LAWS(PVC)-1924-3-196

EMPEROR Vs. RAGHYA NAGYA

Decided On March 05, 1924
EMPEROR Appellant
V/S
RAGHYA NAGYA Respondents

JUDGEMENT

(1.) The two accused were charged before the Sessions Judge of Thana with having committed the murder of one Lakhu on November 26, 1923. The chief evidence against the accused was their own confessions which were persisted in before the Sessions Court. Those confessions show that the first accused had murdered Lakhu, while the second accused had instigated the first accused to commit the crime. She had not taken any part in the actual killing of Lakhu, though afterwards she assisted the first accused in burying the corpse. The Sessions Judge directed the jury that the accused would be guilty of abetment of murder unless the jury could be satisfied that she had taken part in the actual killing of Lakhu, which certainly was not clear on the evidence. Accordingly the jury found the first accused guilty of murder and the second accused guilty of abetjnent of murder. Both were sentenced to death.
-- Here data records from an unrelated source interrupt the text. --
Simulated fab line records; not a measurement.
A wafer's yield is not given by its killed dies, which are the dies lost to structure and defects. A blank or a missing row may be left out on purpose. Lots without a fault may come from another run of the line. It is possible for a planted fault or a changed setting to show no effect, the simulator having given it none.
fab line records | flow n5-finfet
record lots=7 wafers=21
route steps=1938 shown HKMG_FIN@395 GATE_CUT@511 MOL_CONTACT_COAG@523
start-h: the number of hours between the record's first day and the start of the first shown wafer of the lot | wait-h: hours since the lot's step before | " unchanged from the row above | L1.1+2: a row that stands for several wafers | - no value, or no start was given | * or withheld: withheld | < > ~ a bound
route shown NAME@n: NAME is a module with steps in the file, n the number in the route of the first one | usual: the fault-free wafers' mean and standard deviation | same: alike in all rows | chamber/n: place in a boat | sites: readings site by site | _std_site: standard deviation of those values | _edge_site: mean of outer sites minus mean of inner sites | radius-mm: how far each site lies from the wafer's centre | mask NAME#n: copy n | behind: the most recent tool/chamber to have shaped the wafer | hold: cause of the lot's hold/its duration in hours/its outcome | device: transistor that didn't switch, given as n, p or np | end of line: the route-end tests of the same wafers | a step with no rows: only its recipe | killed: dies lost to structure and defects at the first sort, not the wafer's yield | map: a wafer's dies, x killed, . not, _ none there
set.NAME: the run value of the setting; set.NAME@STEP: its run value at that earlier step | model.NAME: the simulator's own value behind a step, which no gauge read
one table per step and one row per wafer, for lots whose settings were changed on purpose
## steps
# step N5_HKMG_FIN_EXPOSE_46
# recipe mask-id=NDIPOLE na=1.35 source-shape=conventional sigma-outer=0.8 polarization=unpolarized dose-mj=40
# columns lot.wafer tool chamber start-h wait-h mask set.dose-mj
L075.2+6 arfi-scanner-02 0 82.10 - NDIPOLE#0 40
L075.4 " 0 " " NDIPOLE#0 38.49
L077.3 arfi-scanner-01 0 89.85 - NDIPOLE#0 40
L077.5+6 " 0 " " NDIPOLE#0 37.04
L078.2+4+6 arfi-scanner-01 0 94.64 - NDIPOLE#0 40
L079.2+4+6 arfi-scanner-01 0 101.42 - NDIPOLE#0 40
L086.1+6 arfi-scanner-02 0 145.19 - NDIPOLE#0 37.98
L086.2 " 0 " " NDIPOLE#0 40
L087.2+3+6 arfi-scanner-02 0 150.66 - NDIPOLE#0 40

(2.) We are now confronted with the decision of this Court in Reg. V/s. Chand Nur (1874) 11 B.H.C.R. 240 in which it was held that where a man is charged with murder and is convicted of abetment, without being charged with abetment, the conviction and sentence must be annulled and a retrial ordered. Their Lordships said (pp. 241, 242):- It is not open to a Court to find a man guilty of the abetment of an offence on a charge of the offence itself. When a man is accused of murder, he may not be conscious that he will have to meet an imputation of collateral circumstances constituting abetment of it, which may be quite distinct from the circumstances constituting the murder itself. When, therefore, the Sessions Judge says that Section 457 warrants his convicting the accused of the abetment of murder on the original charge of murder itself, without amendment of the charge, he departs from the intention of that section. For although, under special circumstances, abetment is to be deemed equivalent to the principal offence, yet it is plain that a charge of the latter, simply as such, gives no intimation of a trial to be held on the former.

(3.) Under Section 238 of the Criminal Procedure Code, as amended, when a person is charged with an offence, he may be convicted of an attempt to commit such offence, although the attempt is not separately charged. If the legislature had intended to disagree with the decision to which we have just referred, it would have been enacted that when a person is charged with an offence, he may be convicted of abetment of such offence, although abetment is not separately charged. But that has not been done, and therefore, we must come to the conclusion in this case that there has been a misdirection, and that the conviction of abetment of murder against accused No. 2 cannot stand, as there was no charge of abetment made against her. The result must be that the conviction and the sentence must be set aside and a new trial must be ordered against accused No. 2. It may be desirable at the retrial to frame charges against accused No. 2 under Section 302 Indian Penal Code, and Section 302 read with Section 109 or 114, Indian Penal Code, as the Sessions Judge may think proper.